The idea for the new San Francisco-crafted, grape-based spirit Frísco (pronounced “freez-koh” because nobody calls it ‘Frisco) was born in Argentina. Marina resident Charlie O’Connell has spent lots of time roaming the world learning as much as he can about cultures and customs. Stints in countries like Thailand, Spain, Singapore, and Chile gave O’Connell a taste of the world, literally once he sipped a spirit called Pisco while he was in Argentina. He spent a semester abroad studying in Chile and grew hooked on the slightly sweet spirit. “Creating an American drink like Pisco was always in the back of my mind,” says O’Connell.
Pisco is a light-colored brandy produced in the winemaking regions of Peru and Chile. Developed by 16th century Spanish settlers, it’s made by distilling fermented grape juice into a high-proof spirit. Chile is the main importer of Pisco.

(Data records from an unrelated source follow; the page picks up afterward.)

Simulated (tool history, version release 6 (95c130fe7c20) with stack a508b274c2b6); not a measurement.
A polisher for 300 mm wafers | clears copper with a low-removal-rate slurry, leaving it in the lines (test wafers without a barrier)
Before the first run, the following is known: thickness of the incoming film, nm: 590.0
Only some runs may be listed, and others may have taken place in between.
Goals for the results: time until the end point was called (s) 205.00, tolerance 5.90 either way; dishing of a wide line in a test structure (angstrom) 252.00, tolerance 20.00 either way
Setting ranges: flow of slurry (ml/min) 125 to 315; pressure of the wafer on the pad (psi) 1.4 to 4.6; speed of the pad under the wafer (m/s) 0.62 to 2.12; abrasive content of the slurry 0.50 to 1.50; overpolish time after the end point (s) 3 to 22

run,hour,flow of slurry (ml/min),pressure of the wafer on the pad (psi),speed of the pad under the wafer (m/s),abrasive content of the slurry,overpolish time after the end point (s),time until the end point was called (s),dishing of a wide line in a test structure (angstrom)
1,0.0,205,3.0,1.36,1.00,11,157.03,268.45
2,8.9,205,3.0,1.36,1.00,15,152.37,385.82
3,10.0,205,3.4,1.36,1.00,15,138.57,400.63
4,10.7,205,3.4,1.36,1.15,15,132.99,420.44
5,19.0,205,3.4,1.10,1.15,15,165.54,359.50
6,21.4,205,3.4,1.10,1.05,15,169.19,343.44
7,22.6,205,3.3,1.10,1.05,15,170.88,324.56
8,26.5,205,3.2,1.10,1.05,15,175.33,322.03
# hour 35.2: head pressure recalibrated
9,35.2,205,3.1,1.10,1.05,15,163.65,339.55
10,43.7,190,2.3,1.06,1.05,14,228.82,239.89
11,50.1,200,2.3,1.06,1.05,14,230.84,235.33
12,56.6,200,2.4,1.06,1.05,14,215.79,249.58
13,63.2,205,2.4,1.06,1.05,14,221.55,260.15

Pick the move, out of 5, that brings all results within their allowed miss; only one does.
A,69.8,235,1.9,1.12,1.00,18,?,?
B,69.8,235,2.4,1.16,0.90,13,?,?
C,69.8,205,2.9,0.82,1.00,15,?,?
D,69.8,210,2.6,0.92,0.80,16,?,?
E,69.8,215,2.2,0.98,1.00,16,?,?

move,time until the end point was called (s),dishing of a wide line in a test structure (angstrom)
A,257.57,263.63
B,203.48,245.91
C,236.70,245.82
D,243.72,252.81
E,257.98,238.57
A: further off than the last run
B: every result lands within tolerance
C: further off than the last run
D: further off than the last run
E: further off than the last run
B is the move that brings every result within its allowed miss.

O’Connell graduated from Wesleyan College with two degrees in Latin American studies and economics and went on to earn an MBA from the University of Virginia. He began a career in finance that led him to Asia, where he spent several years working in Singapore. But it was while he was traveling in Thailand that a cousin found him on Facebook; the two brainstormed their ideas, and thus Frísco was born. “Little did I knew that 20 years ago when I tasted my first Pisco in Latin America,” O’Connell says, “that it would ignite a journey to creating Frísco right here in California.”
DISTILLING A DREAM
Using Muscat grapes harvested from Northern California vineyards, O’Connell and his team founded North Channel Distillery in 2016 and began making Frísco right here in the city. The spirit has light tropical fruit tones along with a full-body roundedness. The grapes are crushed and double distilled on a traditional copper-pot still in small batches followed by charcoal mellowing, a technique rarely used on this type of brandy. This concentrates the alcohol to 45 percent by volume. Frísco is aged without oak, and its flavor is designed to be both smooth and versatile whether drunk straight or mixed into a cocktail.
All brandies are basically fermented distilled fruit juice. Until Prohibition, apple, pear, and peach brandies were among the most common drinks in America along with grape brandy.
According to legend, says O’Connell, when the 49ers — the gold seekers, not the football team — came to the port of San Francisco in the 1800s, Pisco was their preferred spirit used to toast their findings after a long day’s work. So it seems only fitting to make a new version of it here today. “Not only is Frísco made right here in San Francisco at the Seven Stills Distillery,” he says, “but it’s also being sold here at several retail locations including the Jug Shop, Plumpjack, and the Marina Deli. You can also order a Frísco cocktail at local restaurants including The Bus Stop, Balboa Cafe, and The Brickyard, and we’re adding other spots all the time.” Frísco is currently available in a 750 ml format for a suggested retail price of $35 in California and New York with rollouts planned for additional markets this year.
Two-year-old Seven Stills is part of a growing trend toward craft distilleries in the U.S. While its focus is distilling whiskey from beer, its owners Obert and Clint Potter have launched a Kickstarter campaign to raise money for a line of bitters using seasonal, locally sourced ingredients. And of course, Frísco.
BRING ON THE BRANDY
According to the American Distilling Institute (ADI), while there were only 60 craft distilleries in the country in 2003, in 2016 there were 760. Small distilleries are defined as those producing less than 100,000 nine-liter cases a year, and most U.S. craft distillers make fewer than 50,000 cases annually. Just as craft beer has grown, so have craft spirits; the ADI estimates growth last year at around 30 percent. Brandy especially has become the darling of the liquor industry. The Distilled Spirits Council of the United States reports that more than 13 million cases were sold domestically in 2016, ahead of gin, Scotch, and Irish whisky. And eight million cases of that was American brandy.
While Frísco is great on its own, this clear, flavorful spirit can be easily mixed into cocktails. Think of a Pisco sour with a twist. So savor a sip of Latin America in a new San Francisco-made brandy and relax with a little Frísco.